The Charter and activities in Lebanon, Presentation and methods
by Ziad MAJED
What is the Charter of Human Responsibilities?
The Charter is a text that was written thanks to the efforts of people from a number of continents and countries. It is also a working process that consists of disseminating this Charter, which, on the one hand, lists certain principles associated with the idea of responsibility and on the other, complements Human Rights with the aspect of human and citizen responsibility. So it involves activities that are based on disseminating the Charter but which are, at the same time, linked, to some degree, to the Charter’s philosophy. In other words, it’s about establishing spaces for participation, spaces for dialogue and inciting responsibility in individuals and groups in various countries.

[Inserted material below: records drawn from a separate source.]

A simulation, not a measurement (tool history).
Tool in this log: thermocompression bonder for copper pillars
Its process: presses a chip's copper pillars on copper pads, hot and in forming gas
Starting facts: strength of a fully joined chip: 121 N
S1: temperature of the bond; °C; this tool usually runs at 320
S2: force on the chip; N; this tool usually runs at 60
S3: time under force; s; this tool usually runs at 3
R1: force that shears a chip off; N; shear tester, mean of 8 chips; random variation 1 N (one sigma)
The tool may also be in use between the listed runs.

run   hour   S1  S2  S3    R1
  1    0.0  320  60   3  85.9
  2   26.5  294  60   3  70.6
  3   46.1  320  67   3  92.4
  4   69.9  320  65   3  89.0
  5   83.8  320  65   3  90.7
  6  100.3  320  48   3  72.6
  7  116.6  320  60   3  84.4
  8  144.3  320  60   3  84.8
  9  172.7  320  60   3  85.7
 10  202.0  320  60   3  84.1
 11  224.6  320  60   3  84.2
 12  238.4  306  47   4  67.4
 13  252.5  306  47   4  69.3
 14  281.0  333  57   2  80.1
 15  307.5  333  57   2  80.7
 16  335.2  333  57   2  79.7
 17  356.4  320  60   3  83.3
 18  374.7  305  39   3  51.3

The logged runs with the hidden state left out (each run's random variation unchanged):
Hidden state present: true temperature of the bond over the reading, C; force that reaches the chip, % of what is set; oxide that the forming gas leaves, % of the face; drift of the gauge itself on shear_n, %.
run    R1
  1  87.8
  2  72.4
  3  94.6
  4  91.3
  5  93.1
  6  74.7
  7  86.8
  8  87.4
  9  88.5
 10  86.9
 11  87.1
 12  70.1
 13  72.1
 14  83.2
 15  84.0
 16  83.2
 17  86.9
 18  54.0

For us, in the Arab region, and more specifically in Lebanon, we began by translating the text into Arabic and adapted it accordingly. I think the problem of terminology, which exists perhaps in other regions, regarding the translation of the term responsibility, wasn’t an issue for us, firstly, because this term is often used in Arab political literature; in Arabic it is MassouLia; and secondly, because of the generally Muslim religious background, where the term responsibility carries a relatively strong religious connotation for the individual believer, who must take his actions upon himself, and is thus responsible for them before God. So we worked on this term and translated the text. The text was then disseminated by way of cultural clubs and students, as well as at the Arab Book Fair, held in Beirut.
There are perhaps a few comments and details which should be considered: first of all, as the majority of Arab countries are non-democratic, people don’t “really” feel responsible because they have no way of changing an authority they don’t like, and they don’t feel that they are masters of their own political and social fate.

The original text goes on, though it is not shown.